Empathy Map vs Persona: What’s the Difference and Why Do You Need Both?
Empathy map vs persona: what are these and what’s the difference between them?
Both user personas and empathy maps are techniques used during the UX design process to understand users on a deeper level and create a product that resonates with them.
In this article, we’ll outline the differences between a user persona vs empathy map and dive deeper into the why, how, and when to use each one to get the best results.
- User personas are fictional characters that represent archetypal users of your product or service. It answers the question: who are we designing for?
- An empathy map is a powerful tool that gives you a general understanding of how your customers feel about your product.
- They are both user-centric methods for understanding your user’s pain points and motivations.
- The key difference between the two is that personas are based on fictional users, whereas empathy maps are based on real people. Another difference is personas tell you who your customers are and empathy maps tell you what those customers’ attitudes and behaviors are.
Here are the steps to creating user personas for a SaaS product:
- Use in-app customer surveys to conduct user research and collect enough data to define your user personas. Ask questions about their job to be done, pain points, company, and demographics.
- Segment users based on their answers and analyze the in-app behavior of each segment to spot patterns. You need to understand how your product is helping users and identify which features they use the most to get their jobs done.

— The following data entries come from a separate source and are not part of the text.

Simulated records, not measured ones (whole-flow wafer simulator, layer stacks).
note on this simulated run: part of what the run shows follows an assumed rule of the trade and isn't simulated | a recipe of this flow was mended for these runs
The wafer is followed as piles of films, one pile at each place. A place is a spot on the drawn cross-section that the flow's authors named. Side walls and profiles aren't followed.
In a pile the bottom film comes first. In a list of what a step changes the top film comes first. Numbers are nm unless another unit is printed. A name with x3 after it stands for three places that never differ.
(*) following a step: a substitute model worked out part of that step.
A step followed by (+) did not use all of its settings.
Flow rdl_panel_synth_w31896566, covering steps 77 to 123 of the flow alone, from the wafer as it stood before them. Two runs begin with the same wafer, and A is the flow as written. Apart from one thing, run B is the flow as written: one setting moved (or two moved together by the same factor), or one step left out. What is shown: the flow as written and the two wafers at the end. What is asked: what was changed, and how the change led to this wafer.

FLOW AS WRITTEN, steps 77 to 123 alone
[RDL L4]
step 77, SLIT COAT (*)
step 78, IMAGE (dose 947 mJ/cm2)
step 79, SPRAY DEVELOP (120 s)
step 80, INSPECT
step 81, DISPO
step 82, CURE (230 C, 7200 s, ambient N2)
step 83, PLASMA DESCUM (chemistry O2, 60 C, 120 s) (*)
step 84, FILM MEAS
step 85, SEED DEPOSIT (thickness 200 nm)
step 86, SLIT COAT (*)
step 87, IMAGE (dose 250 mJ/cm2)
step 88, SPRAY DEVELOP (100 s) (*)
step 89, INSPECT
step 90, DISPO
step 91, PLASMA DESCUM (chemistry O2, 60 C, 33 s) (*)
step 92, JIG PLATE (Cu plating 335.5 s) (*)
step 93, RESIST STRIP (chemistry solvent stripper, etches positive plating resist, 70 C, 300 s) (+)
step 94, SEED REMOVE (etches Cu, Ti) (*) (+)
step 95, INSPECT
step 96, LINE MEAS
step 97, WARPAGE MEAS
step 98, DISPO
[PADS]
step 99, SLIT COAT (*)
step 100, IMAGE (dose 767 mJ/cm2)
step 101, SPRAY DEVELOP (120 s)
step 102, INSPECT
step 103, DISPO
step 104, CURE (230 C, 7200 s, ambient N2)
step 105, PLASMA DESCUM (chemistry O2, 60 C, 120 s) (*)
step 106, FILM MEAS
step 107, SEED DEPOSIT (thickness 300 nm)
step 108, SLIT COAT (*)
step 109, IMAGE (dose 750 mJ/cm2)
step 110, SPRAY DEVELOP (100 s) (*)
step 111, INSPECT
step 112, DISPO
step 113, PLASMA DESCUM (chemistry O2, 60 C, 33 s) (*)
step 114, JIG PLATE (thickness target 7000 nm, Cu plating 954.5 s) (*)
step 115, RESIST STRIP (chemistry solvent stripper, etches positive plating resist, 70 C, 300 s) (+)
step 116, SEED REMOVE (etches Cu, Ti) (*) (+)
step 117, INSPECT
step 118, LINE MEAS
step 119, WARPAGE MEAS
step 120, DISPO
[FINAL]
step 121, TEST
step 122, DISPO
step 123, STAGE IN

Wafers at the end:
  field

- A user persona is an iterative process; continuously gather data on your existing customers via different methods and update personas.
A short 5-step process for creating simple empathy maps:
- Define your primary purpose and scope of empathy mapping by answering 2 important questions: Whom does the empathy map represent and what is the desired outcome of empathy mapping?
- Run Voice of the Customer programs and collect customer insights including what the customer feels, says, thinks, and does.
- Use specialized software to build your map and map each piece of user information to the appropriate quadrant during an empathy map workshop.
What are user personas?
A user persona is a semi-fictional character created to represent different customer types that use a company’s products or services. It provides insight into user needs, challenges, and motivations.
Creating user personas is part of a customer research process. With it, design teams can answer one of the most important questions: who are we designing for?
Here’s an example created for one of our target audiences in Userpilot: customer success managers.
What is an empathy map?
An empathy map is a simple, easy-to-digest visual that organizes a user’s behaviors and feelings to create a sense of empathy between the user and your team.
Empathy maps consist of a square divided into four quadrants with the user in the center. The four empathy map quadrants capture what the user says, thinks, feels, and does.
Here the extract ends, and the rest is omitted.